# How to not freak out when my girlfriend doesn't text back



## sports1555 (May 4, 2013)

Every time I freak out. Even when nothing is wrong I freak out and come up with these wild fantasies of what is happening. I try not to by saying its ok but I can't help myself. Any ideas on how i can stop going crazy every time this happens?


----------



## sports1555 (May 4, 2013)

basically when she doesn't my day is ruined. I sit by my phone waiting for a text back. I can't focus in classes sometimes. It's out of control. I make these fantasies of her cheating on me so it's not that bad if she doesn't text back cause she's a cheater. I need some advice on how to stop this


----------



## km754 (May 31, 2014)

Wish I could help you … I'm the same exact way.

It's terrible, I can't concentrate and it completely affects my mood all day. I feel like until I get a text back, I can't calm down or enjoy any part of the day.

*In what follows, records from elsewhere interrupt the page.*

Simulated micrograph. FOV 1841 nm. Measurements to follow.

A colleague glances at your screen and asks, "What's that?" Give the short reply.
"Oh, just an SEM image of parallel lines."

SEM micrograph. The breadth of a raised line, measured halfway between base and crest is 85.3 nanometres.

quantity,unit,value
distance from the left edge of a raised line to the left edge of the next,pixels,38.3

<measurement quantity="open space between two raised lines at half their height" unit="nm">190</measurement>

I also do the same thing and make up wild fantasies (usually something bad) and that is something I'm trying not to do anymore -- I feel like it just creates bad feelings and maybe even resentment towards my girlfriend which obviously she didn't cause.

Hope this helps to know you aren't the only one


----------



## monotonous (Feb 1, 2013)

too needy bro, girls like guys who dont text them back


----------



## jim11 (May 23, 2011)

If she keeps doing it, then you know where you are in her priority list.


----------



## diamondheart89 (Mar 21, 2011)

Maybe she's asleep. Go do stuff. Play videogames. Go to the outside. etc.


----------



## TheHaxanCloak (Jul 26, 2014)

Maybe you're a bit boring via text? Not trying to be a jerk, but it's a possibility. 

Save the conversation for when you hang out in person, otherwise your relationship will quickly grow stale because you keep talking about everything through text.

Save the texting for your morning poop session, man.

I'm so glad I didn't grow up in school when cell phones were popular. There's nothing normal about all of these awkward virtual-based relationships where people need to keep in touch constantly throughout the day. It's so impersonal and clingy.

Sounds like you need to distract yourself with a little bit more hobbies or live life in general. 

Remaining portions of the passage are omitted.